Diode vs CO₂ vs Fiber Lasers: Ultimate Comparison Guide

Choosing the best laser for cutting and engraving depends on your materials, application goals, and performance expectations. In this guide, we present a laser technology comparison between diode vs CO₂ vs fiber lasers, helping you determine the ideal solution for your needs.

Dr. Gernot Schrems

4. November 2025 • 7 min

Diode laser vs co₂ laser vs fiber laser: what sets them apart?

Each laser type - diode, CO₂, and fiber - has unique strengths. Whether you're comparing diode laser vs fiber laser for marking metals or evaluating CO₂ laser vs fiber laser for cutting acrylic, understanding their differences is key to making the right choice.

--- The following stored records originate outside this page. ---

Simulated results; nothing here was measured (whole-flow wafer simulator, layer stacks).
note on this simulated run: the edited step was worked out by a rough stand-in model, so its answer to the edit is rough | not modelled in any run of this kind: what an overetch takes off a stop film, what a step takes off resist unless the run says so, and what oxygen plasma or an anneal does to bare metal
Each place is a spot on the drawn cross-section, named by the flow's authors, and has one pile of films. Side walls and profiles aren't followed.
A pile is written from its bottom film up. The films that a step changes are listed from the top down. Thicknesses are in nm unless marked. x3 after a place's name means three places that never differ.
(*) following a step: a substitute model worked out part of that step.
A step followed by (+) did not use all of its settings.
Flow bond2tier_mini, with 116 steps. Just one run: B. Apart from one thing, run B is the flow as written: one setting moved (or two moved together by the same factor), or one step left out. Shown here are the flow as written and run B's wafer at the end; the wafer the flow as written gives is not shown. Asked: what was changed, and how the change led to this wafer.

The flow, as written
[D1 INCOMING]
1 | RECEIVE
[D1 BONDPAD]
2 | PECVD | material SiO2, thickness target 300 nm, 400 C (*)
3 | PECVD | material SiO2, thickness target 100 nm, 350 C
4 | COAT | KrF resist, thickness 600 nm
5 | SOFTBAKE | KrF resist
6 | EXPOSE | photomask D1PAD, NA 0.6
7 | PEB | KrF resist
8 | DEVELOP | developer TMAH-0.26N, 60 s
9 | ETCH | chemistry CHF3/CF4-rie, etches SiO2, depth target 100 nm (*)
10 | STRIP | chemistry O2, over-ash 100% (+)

Diode lasers: compact power with photochemical precision

The diode laser, used in the Speedy 100 cross, uses eight single-emitter laser diodes (8 × 5W) combined via knife-edging and polarization beam combiners to produce a 40W beam. Its 450 nm wavelength enables photochemical reactions, ideal for marking organic materials without heat damage.

Advantages of diode engraving laser:

High electrical efficiency (>40%)
Quiet operation with RPM (revolutions per minute)-controlled air cooling
Lightweight (1.5 kg) and compact
No aging during shelf life
High-speed engraving (up to 2.8 m/s)
Smaller focal diameter than CO₂ for finer details

Materials compatibility with diode laser engraver:

Metals (e.g., stainless steel, aluminum)
Plastics (more types than fiber lasers)
Organics like wood and paper

Limitations of diode laser:

Cannot process transparent materials like glass or clear acrylic
Less effective for deep cuts of thick materials

Trotec’s mechanical advantage: Unlike most diode laser machines that mount the laser module directly on the moving axis - limiting speed due to added weight – the diode module of Trotec’s Speedy 100 cross is located at the rear of the machine. The beam is guided via mirrors, allowing up to 4x faster processing than other diode machines and removing theoretical limits on diode size and power. Thanks to low beam divergence and high beam quality, the source can remain fixed, preserving full axis dynamics.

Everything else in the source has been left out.